How intriguing is it that social media and online sources are scooping more mainstream news outlets? Maybe they are the new mainstream?

As a child of the 70’s and 80’s, The MTV Generation, I can’t help but be shocked and saddened by the passing of both Farrah Fawcett and Michael Jackson yesterday. MJ’s music in particular was and still is a large part of my life and it feels as though my childhood died just a little in the last 24 hours. That said, what I found interesting was the way that many found out about Michael’s death and the controversy surrounding report sources. CNN losing a scoop to TMZ? Per the Los Angeles Times, when asked about its Jackson coverage, CNN said: “Given the nature of this story we exercised caution.” It seems that while all of the “major” news sources were going with reports of MJ being in a coma, a TMZ blog broke the news of his death which was quickly picked up on Twitter and Facebook.

Wikipedia fought with people making modifications to Michael Jackson’s profile and eventually took down the site to disallow the numerous reports of Michael’s death? “ONCE AGAIN, HE IS NOT DEAD, JUST STOP,” wrote one of the editors who deleted Jackson’s date of death.

It was only 11 short years ago that Diana, Princess of Wales sudden death was being reported and covered 24X7 on every television station across the globe. Had theTMZ Blog, Twitter or Facebook been around, how much sooner would we, the public have known? Would it have mattered if we knew 20 minutes or 1 hour before “official word”? Could Diana’s death have garnered the same response? Tributes popping up in minutes,Flickr graphing MJ tracks played per hour, Twitter and Facebook profile pictures being changed to memorialize the deceased, “What’s Your Favorite MJ Song” – posted by many, apparently I’ll Be There by the Jackson 5 is winning by a landslide according to @dannymasterson.

Per The LA Times, Twitter activity measured over 5,000 Tweets about Michael Jackson at its peak, causing some, including myself, to have issues logging in. Twitter co-founder Biz Stone stated in an email “We saw an instant doubling of tweets per second the moment the story broke,” Stone wrote .. “This particular news about the passing of such a global icon is the biggest jump in tweets per second since the U.S. presidential election.” The power of social media is obvious.
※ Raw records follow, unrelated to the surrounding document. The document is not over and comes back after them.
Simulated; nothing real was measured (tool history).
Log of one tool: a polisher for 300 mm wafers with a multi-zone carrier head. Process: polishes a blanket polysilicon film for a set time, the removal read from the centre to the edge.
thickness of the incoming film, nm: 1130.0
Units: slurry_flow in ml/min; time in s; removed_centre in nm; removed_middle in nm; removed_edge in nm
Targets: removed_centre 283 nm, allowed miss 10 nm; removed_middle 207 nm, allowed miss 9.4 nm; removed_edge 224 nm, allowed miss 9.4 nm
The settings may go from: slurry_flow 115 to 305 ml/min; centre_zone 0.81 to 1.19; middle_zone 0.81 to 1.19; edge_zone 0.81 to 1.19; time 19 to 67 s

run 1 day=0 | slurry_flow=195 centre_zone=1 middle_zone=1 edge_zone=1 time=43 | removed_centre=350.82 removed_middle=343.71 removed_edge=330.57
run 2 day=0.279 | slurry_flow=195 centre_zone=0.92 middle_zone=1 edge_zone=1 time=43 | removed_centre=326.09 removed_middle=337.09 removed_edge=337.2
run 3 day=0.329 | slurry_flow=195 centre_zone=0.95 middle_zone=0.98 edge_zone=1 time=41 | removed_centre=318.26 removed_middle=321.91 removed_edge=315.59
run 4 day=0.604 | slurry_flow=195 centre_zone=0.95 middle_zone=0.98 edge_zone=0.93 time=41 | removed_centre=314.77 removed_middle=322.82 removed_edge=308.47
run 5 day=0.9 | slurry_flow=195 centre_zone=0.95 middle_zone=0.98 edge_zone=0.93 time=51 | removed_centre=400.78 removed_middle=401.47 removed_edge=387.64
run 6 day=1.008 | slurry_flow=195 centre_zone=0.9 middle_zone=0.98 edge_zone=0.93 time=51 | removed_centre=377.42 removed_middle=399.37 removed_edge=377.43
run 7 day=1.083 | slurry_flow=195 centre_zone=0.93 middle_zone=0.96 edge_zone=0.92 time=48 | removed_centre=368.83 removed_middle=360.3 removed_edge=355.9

Of course given the nature of social media tools and the ease of accessibility to anyone, it does provide an easy channel for rumors to start. Shortly after the Michael Jackson death was reported, rumors of Jeff Goldblum’s demise were rampant. Twitter post by @KevinSpacey “Jeff Goldblum is alive and well. I just spoke to his manager. Stop these stupid rumors.” So how much can we believe and when is it OK to “jump the gun” just to get the scoop? The quick reaction from celebrities and others on Twitter seem to support the case that social media is in general fairly self policing. The ease of access not only allows rumors to spread quickly, but also to be squashed just as quickly, often by the person directly affected.

Bottom line – Social media tools are just that, media, not just for reporting and verifying news but for supplying an extended community that allows for quick sharing of news AND views. These are the channels that allow the masses to learn from each other to express sadness, joy, accolades and criticisms.
RIP to all the famous faces we lost this week – Ed McMahon,Farrah Fawcett, and Michael Jackson.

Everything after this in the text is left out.